In the previous article in this series, I discussed how to use a find statement to retrieve data from a MongoDB collection. However, the find method is not the only option for retrieving document data. Another important method is aggregate, which lets you group documents, perform calculations on those groups, and in other ways extract the data you need from your database collections.

Along with the find method, the aggregate method is one of the most important language elements you’ll use when working with MongoDB data. The method enables you to retrieve the type of information that decision-makers need when evaluating an organization’s activities and operations. The aggregate method can help them identify important trends, uncover hidden patterns, and in other ways better understand the data.

In this article, I introduce you to the aggregate method and walk you through the process of creating a query, with the goal of helping you establish a foundation on which you can start building your own queries. At its core, an aggregate statement is fairly straightforward, but as you start digging into the underlying elements, you’ll find that things can grow increasingly complex. The better you understand how these elements work, the more effectively you can take advantage of the method’s flexible and robust nature to get at the data you need.

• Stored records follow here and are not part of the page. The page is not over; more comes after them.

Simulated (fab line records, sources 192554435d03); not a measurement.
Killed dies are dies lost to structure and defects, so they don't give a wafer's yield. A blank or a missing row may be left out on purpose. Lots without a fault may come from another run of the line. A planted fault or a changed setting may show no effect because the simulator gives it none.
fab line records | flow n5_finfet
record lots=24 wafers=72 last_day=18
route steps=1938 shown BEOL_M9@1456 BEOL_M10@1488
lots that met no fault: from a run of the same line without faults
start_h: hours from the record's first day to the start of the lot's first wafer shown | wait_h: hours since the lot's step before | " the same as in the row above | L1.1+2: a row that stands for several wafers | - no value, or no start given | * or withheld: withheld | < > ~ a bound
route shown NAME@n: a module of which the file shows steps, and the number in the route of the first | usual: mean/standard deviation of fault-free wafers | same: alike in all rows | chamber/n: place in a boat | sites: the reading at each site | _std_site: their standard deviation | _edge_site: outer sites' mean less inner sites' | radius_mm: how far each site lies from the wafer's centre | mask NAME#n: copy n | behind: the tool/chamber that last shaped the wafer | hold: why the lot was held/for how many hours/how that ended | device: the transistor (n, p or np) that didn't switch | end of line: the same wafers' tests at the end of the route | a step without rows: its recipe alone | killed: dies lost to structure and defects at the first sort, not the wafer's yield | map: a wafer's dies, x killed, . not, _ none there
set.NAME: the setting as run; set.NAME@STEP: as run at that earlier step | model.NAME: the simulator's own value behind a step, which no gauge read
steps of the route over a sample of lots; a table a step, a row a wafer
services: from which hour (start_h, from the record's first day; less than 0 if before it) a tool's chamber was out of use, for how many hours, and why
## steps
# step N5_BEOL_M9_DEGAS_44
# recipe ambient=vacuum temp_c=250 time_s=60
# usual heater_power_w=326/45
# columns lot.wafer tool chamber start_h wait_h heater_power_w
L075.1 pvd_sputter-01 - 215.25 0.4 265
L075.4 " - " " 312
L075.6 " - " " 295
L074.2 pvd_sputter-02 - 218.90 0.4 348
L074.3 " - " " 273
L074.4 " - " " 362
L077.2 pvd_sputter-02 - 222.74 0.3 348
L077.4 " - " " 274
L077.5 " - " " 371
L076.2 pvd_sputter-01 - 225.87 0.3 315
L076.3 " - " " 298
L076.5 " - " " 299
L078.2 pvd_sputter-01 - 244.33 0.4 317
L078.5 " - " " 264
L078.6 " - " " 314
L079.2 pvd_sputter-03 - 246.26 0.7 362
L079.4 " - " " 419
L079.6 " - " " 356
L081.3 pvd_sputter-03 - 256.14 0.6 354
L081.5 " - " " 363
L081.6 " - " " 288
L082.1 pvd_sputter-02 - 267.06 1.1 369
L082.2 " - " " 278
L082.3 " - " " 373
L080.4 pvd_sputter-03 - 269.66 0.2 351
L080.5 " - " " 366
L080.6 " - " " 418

Note: For the examples in this article, I used MongoDB Atlas and MongoDB Compass. The last section of the article—“Appendix: Preparing your MongoDB environment”—provides information about how to set up your environment and includes a link to a .json file that you’ll need to download if you want to try out these examples for yourself.

Introducing the aggregate method in MongoDB

As you’ll recall from the previous article, MongoDB Compass provides two options for querying documents in a collection. You can use MongoDB Shell, which is embedded in Compass, or you can use can use the graphical features built into the Compass interface. When aggregating document data, you can choose either one of these approaches just like when using the find method.

For this article, I focus on MongoDB Shell and how to use it to build a statement based on the aggregate method. The method serves as a counterpart to the find method you learned about in the previous article. As its name suggests, the aggregate method can be used to aggregate a collection’s document data, but it can also be used in other ways to transform the data and control its output.

Even if you plan to use the graphical components in Compass, you should still understand how the aggregate method works so you can get the most out of your aggregations. You can use the method to group, refine, aggregate, and in other ways manipulate the documents in a collection. The following syntax provides a high-level overview of the basic elements that go into an aggregate statement:

An aggregate statement includes both required and optional components, as described in the following breakdown:

  • db. System variable for referencing the current database and accessing the properties and methods available to the database object.
  • collection. The name of the target collection, For this article, we’ll be using the sales collection, which is part of the reports database, as described in the appendix.
  • aggregate. A method available to the collection object for aggregating documents in that collection.
  • pipeline. A required parameter that defines one or more stages for carrying out the aggregation. The stages are processed as a single pipeline and are progressive in nature, with each one building on the previous one.
  • options. One or more optional settings that can be included in an aggregate statement to better refine the query.

This article focuses primarily on the pipeline component because of the critical role it plays in aggregating data. If you want to learn about more about the options available to the aggregate method, refer to the MongoDB topic db.collection.aggregate(). The article provides a description of each option and how to the apply it to your aggregate statements.

Pipelines and Stages Introduction

At the heart of any aggregate statement is the pipeline, which is made up of a series of stages for manipulating the documents in the target collection. The pipeline stages are defined as an array of embedded documents, with one document for each stage, as shown in the following syntax:

The aggregate method supports a wide range of stage types. Each type is identified by a keyword, which is preceded by a dollar sign. The keyword provides a general sense of the type of operation that the stage carries out. The stages are processed in a linear fashion—in the order they’re defined in the pipeline—with each one building on the previous one as the documents move through the pipeline.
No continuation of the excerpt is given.